Dr. Johann Büttikofer (9 August 1850 – 24 June 1927) was a Swiss zoologist.
Büttikofer was born in Ranflüh (part of Rüderswil, Canton of Bern) in Emmenthal. He is best known for his two zoological expeditions to the Republic of Liberia (1879 to 1882 and 1886 to 1887) and resulting publications; from 1897 to 1924 he was the Director of the “Blijdorp” Zoological Garden in Rotterdam. After his retirement he settled in Bern, Switzerland. For his extensive contributions to the knowledge of Liberian fauna he is regarded as the ‘Father of Liberian Natural History’.
==Scientific career==
Johann Büttikofer learned his love of nature from his father Jakob, who was a school teacher in his native Ranflüh. He attended village school until the age of 16 and then studied French for one year, after which he attended a teacher training college in Hofwil until the age of 20. He taught school in Graswil, Switzerland for six years, hunted, began to learn taxidermy, read travel accounts, and longed to visit the tropics. He left teaching to become a preparator at the Bern Museum of Natural History where he attended lectures by Prof. Theophil Studer, who had just returned from travelling around the world.
In 1878, Prof. Ludwig Rütimeyer of Basel recommended him to become an assistant to Dr. Hermann Schlegel, the director of the Royal Museum of Natural History (Rijksmuseum van Natuurlijke Historie, now Naturalis Biodiversity Center) in Leiden, the Netherlands. He became an understudy of Schlegel, who sought to expand the museum’s role in understanding animal life in Western Africa. Büttikofer joined Dr. Schlegel on a study trip to the major museums of Germany and Austria.
Recognizing Büttikofer’s capabilities and potential, Schlegel proposed sending him on a six-year expedition to Africa to collect zoological specimens from several largely unexplored forest regions, specifically Liberia, the Ivory Coast, the Gold Coast, Cameroon and Gabon. Liberia was selected as the first destination, principally because the expedition had been offered free transportation on the ships of the Rotterdam trading firm Hendrik Muller & Co. which had several trading factories along the Liberian coast. Two zoological expeditions to Liberia were carried out between November 1879 - April 1882 and November 1886 - June 1887; the great success of the Liberia expeditions, the death of Dr. Schlegel, and Buttikofer’s own health considerations caused the other initially planned destinations to be dropped.

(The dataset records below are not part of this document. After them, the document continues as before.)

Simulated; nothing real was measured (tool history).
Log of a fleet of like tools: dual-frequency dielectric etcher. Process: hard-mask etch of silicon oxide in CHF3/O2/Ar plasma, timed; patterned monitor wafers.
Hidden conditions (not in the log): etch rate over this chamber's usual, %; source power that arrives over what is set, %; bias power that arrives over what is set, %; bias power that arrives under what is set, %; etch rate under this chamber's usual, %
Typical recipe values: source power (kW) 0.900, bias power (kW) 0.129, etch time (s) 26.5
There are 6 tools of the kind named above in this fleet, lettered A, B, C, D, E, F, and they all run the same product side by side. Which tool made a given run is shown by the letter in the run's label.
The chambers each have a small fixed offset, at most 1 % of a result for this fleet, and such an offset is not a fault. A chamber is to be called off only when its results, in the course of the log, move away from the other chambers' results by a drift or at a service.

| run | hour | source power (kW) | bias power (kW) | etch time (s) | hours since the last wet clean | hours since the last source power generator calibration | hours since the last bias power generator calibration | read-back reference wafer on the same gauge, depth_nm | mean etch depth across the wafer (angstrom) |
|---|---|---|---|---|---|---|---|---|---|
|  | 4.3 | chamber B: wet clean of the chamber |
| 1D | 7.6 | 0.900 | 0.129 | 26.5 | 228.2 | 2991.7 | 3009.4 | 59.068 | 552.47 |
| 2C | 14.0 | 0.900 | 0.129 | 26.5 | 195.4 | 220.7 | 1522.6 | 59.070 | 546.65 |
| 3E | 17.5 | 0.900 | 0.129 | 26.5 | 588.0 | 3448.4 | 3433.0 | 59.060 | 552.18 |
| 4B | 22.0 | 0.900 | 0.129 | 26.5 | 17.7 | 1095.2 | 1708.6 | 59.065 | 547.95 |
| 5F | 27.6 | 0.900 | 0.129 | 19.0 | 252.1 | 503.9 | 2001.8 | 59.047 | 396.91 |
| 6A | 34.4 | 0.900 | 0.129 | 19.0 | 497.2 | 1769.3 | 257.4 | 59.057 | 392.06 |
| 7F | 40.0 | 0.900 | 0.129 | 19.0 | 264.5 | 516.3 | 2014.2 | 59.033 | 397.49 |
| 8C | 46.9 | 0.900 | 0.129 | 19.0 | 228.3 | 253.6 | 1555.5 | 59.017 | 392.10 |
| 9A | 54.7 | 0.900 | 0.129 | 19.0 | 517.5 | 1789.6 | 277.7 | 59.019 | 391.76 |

In 1890 he published a two-volume work, "Reisebilder aus Liberia" in German. This constituted the first monograph on the Republic of Liberia, and contains some of the earliest photographs of nature in Liberia. An annotated English translation of this publication was produced in November, 2012 by Brill (Leiden), titled "Travel Sketches from Liberia: Johann Büttikofer's 19th Century Rainforest Explorations in West Africa", co-edited by Henk Dop and Phillip T. Robinson.